How seriously is Lightning GM Steve Yzerman considering using a compliance buyout? "All I would say is we just finished 28th (in the league)," he said. "We should be looking at every possible way to improve our team. I'm not about to say we're doing this or we're not doing that. As an organization, we sit and debate everything."
Buyouts aren't cheap. The Lightning has two years left on a six-year buyout that pays Vinny Prospal $1.17 annually.
A Lecavalier buyout would cost $30 million over 14 years, $2.14 million annually. Malone is owed $5 million in the next two seasons, so a buyout would cost $3.35 million over four years, $837,500 annually.
That's a lot of money to pay people not to play. But if owner Jeff Vinik is willing to foot the bill, cap flexibility certainly would increase.
That said, losing Lecavalier would create a huge hole at center, a position at which the Lightning wants to add depth. That is why Malone's agent, Mike Liut, speaking generally, said teams might first try to trade a burdensome contract.
Malone would be easier to move because his remaining salary is relatively cheap.
Lecavalier has a no-move clause. His salary is steep. And because for the next four seasons his salary exceeds his cap hit, an acquiring team — under a complicated formula in the new CBA, and according to capgeek.com, which tracks such trends — would be subject to cap penalties if Lecavalier retires more than one year before his contract expires in 2020.
The "recapture" rule is part of the league's attempt to discourage long-term, front-loaded contracts set up to provide salary cap relief.

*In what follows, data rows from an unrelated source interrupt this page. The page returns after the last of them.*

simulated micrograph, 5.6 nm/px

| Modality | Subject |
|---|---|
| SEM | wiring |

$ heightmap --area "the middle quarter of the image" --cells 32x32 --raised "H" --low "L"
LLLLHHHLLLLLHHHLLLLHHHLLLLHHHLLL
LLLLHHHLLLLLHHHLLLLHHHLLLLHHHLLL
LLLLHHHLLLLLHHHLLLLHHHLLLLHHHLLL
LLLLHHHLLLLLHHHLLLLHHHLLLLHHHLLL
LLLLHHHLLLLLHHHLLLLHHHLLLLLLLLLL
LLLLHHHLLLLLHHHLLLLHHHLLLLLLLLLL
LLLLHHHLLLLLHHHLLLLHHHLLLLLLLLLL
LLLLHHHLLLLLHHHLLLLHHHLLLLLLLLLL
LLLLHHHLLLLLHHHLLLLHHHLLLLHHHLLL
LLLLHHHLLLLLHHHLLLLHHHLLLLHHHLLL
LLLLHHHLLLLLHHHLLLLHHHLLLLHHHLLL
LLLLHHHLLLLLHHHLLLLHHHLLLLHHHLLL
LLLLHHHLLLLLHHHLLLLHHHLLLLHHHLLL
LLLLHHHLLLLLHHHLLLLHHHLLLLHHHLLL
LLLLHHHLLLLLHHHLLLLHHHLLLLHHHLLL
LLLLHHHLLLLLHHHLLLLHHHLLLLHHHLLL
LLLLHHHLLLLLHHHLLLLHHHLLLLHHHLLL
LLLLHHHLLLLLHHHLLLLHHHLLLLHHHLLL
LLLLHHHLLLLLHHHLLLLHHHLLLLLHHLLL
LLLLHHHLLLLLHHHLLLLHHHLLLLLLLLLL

Under the same provision, the Lightning already faces penalties if Lecavalier retires early, even if he is traded, because his $10 million salary in each of the first four years of his contract exceeded his salary cap hit. Tampa Bay potentially faces higher penalties if Lecavalier remains with the team and the disparity between his accrued salary and salary cap hits widen, though if he fulfills his contract no penalties apply.
It is a dizzying array of factors.
"How is it going to work? Is it a good move, not a good move?" Liut said about buyouts. "I think some teams will have no choice but to move a contract. There will be lots of speculation. The media will make it interesting, for sure."